The Leavenworth Way of War

History Discussion at CGSC


The American situation has dramatically changed in Iraq. Daily the end state seems to gain more clarity and the Administration has just announced that troop strength by the end of 2010 will be approximately 50K. Given that, attention is shifting to Afghanistan. Afghanistan is dramatically different than Iraq. A quick look at geography, history, and demographics, not to mention the nature of the adversary and the geopolitical setting all describe a completely different operating environment. Also, with the change of political parties in the U.S. and with the U.S. facing significant economic challenges, the domestic U.S. scene is completely different. Some analysts believe that these circumstances make Afghanistan a more significant challenge than Iraq ever was. Commentators Ralph Peters and French MacLean have described their views on the strategic situation. Is Afghanistan more like Vietnam than Iraq?


March 28, 2011 - Posted by | COIN, Current Events, H300, military history, Professional Military Education | , , , , , , , , , , , ,


  1. Well, in deciding if Afghanistan is more like Vietnam than Iraq I could see one being able to argue yes, if comparing terrain and geographical boundaries. If one were to compare enemy tactics I could see the arguement being more difficult to prove Afghanistan being more like Vietnam than Iraq.

    If one were to compare the enemy’s beliefs or ideals, I would say neither Afghanistan nor Iraq are like Vietnam.

    MAJ Tanya Seymore

    Comment by MAJ Tanya Seymore | March 31, 2011

  2. To me, one of the key differences between Afghanistan and Vietnam is that there has not been any high-intensity conflict between conventional forces in Afghanistan. In Iraq, there was high-intensity conflict between conventional forces initially, but once Phase III was over, it was replaced by the insurgency.

    Comment by Rachel Wienke, 17D | April 1, 2011

  3. There are parallels between Libya and the Bangladeshi freedom movement. What can we learn from the past? My analysis here.
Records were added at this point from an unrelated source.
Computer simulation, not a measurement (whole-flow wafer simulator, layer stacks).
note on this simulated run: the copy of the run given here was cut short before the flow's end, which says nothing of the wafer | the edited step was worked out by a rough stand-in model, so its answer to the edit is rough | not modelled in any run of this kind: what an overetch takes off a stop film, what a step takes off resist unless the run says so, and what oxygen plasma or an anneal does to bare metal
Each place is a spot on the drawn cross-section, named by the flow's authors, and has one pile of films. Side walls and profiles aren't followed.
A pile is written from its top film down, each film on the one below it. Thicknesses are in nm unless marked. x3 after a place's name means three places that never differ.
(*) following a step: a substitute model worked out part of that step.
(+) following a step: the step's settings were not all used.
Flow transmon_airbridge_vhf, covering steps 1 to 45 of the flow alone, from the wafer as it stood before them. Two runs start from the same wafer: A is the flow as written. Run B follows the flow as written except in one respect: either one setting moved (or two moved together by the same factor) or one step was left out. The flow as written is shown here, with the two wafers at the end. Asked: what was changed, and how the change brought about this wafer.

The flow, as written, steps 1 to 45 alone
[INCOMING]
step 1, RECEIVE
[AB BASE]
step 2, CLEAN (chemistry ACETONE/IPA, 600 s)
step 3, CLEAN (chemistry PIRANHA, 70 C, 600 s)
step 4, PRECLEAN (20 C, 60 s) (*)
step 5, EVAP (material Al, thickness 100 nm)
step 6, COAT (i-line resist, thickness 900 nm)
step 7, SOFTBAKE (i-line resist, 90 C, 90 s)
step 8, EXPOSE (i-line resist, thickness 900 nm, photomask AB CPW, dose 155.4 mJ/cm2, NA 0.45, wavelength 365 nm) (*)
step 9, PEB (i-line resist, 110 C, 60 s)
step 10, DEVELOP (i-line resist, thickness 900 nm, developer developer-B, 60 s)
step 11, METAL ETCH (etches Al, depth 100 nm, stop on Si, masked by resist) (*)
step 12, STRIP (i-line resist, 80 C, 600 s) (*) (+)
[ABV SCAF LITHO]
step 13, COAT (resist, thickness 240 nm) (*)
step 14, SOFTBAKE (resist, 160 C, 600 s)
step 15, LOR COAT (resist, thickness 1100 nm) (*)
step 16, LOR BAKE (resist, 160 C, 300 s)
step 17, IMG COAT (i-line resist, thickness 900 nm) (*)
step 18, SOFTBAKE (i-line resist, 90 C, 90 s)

    Comment by ulag | April 29, 2011

  4. The parallels between Afghanistan and Vietnam are striking, but one should not overlook the differences as well. First with regards to troop strength, we have a far smaller commitment to Afghanistan than we did in Vietnam. I think the striking difference is the desired Endstate. In Vietnam, our desire was to develop South Vietnam that would be able to stop the Communist expansion and capable of self governance. I think in Afghanistan, we want a develop a Nation-State capable of stable and secure self goverance to prevent a power vacuum that is condusive to train and support terrorism. Both endstates are difficult. The similiarity in my opinion is that both endstates are (were) achievable if the will of the people (in the states) would support it long enough. Time will be the only indicator if our efforts in Afghanistan will ultimately be successful.